Thoughts on First Level

My dressage GMO is hosting a schooling show this weekend; I mailed in my entry yesterday after hemming and hawing over what tests I should ride. Gina’s lesson kid isn’t competing, so I have my horse to myself. She’s been schooling really well lately, and I know my riding is coming along. So I signed us up for First Level Test 1 and Test 2. I figured that Gina and I can do all of the things required in a First Level test, so why not challenge ourselves? (As opposed to last year’s plan, which was to win a neck ribbon for basically demonstrating our ability to canter on the correct lead and stay in the arena.)

Aww, yeah, Gina, you the Intro level champion.

Megan at A Enter Spooking had a great post last week about Second Level and why it’s so much more difficult than First Level; it prompted me to take a hard look at First Level before I committed to it.

The purpose of First Level, as outlined by the USEF: To confirm that the horse demonstrates correct basics, and in addition to the requirements of Training Level, has developed the thrust to achieve improved balanced and throughness and maintains a more consistent contact with the bit.

Well, that doesn’t sound so bad. Gina has excellent basics, moves freely forward in a steady tempo, and is pretty well balanced. She maintains a very consistent contact with the bit, especially in the baucher. (I imagine she prefers the fixed cheek to the loose ring because my hands move around too much.) So far, so good.

Gina, dressage machine.
Gina at least sort of looks like a dressage horse, unlike a certain other Thoroughbred I own…

Test 1 introduces:

  • 10 m half circle at trot
  • 15 m circle in canter
  • Lengthening of stride in trot and canter

Test 2 includes those things, plus leg yield.

I am not worried about 10 meter half circles at the trot; the indoor arena is tiny, so most of our circles are 10-15 meters anyway. We do lots of serpentines at the trot while we’re warming up, so I know Gina is capable of flexing and bending through a movement that size. I’m also unfazed by leg yields, because that’s one thing Gina does pretty well.

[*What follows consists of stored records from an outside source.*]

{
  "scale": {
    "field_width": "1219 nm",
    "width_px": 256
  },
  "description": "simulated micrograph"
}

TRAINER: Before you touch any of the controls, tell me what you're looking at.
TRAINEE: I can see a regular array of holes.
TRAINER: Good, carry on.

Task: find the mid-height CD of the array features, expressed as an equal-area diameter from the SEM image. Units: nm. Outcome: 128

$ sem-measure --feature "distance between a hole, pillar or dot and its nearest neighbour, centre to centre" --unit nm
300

The 15 meter canter circle shouldn’t be a problem; I’m certain Gina can do it, but I’m a little worried about my geometry. Both tests have the circles at P and V, which seems weird to me. Without a full-size arena to practice in, I’m concerned the circles will be either a) too small b) too big c) a shape that is not a circle.

The trot lengthening will be pretty easy, I think. I’m a little concerned the canter lengthening will be difficult because they seem to occur in such a small space (S to V and R to P in 1-1 and V to H and P to M in 1-2). We’ve been working hard at transitions within the gait, though, so hopefully it won’t be a problem.

Stray observations:

  • These tests seem so long! I’ll have to persuade someone to read for me, because I’m not confident I can remember both tests and ride them back to back.
  • What am I going to wear, y’all? I have a pair of black full seats that are totally unflattering, a pair of navy full seats with a hole I may or may not be able to fix by Saturday, and a pair of burgundy full seats I don’t like that much. So, unflattering, possibly inappropriate, or uncomfortable?
  • Hanging out with dressage queens and going to dressage shows doesn’t make me a dressage queen…right?
We'll definitely be wearing this!
We’ll definitely be wearing this!

Author: Stephanie

Equestrian, amateur cook, people person.

13 thoughts on “Thoughts on First Level”

  1. very exciting – you guys are gonna rock first level!! re: the circle geometry, my trainer recommended thinking of the circle in quadrants, and aiming to ride the same number of strides in each quadrant. based on circle circumference and the typical 12′ horse stride, a 15m circle would have 4 strides in each quadrant. neat trick, right? and idk about which pants – maybe the black?

  2. I can’t wait to hear how it goes! My goal for next year is to do some dressage with my ponies, so I’m paying close attention to these dressage posts now! 🙂 We’ll probably be doing the western dressage though.

    1. We have a ton of western dressage people in our GMO! It’s not unusual for us to have more western dressage riders than traditional dressage riders at our shows. I’m glad to see it!

  3. Good luck. Could you maybe order a cheap pair of white breeches and get them before the weekend? Riding Warehouse does 2 day shipping. I know this because I have ordered like 20 million things in prep for this coming weekend.

  4. Okay so here’s what I’ve learned doing First Level this year, for what it’s worth. They want to see definite transitions (upward and downward) between working and lengthening at the trot and canter. So don’t just let the horse coast back to working canter, show a transition downward (I’m still working on this). The 15 meter circles are easier to shape if you think about the distances between letters. There’s 12m between F and P, so when you turn off the rail at V, for example, tracking left, you want to aim for a meter and a half past the midpoint (closer to F), then the quarter line, then just past the midpoint between E and V (closer to E). This will make more sense if you look at a diagram, sorry if I am confusing the heck out of you but it helped me. Make sure you count three seconds in your halts – I got dinged for this my first time out. At first level you’re supposed to hold the halt immobile for three seconds, so salute and then count before you move off in trot. Some little things I picked up, by trial and error, I can assure you! You will be great. I can’t wait to read about it and see what you thought since I ride these tests a lot.

    (p.s. glad I can comment again!)

    1. Oh, that’s very helpful, thank you! I’ve been diligently studying the diagrams in the Whinny Widgets books at work (that’s job-related, right?), and the canter circles definitely make more sense when you see them on paper.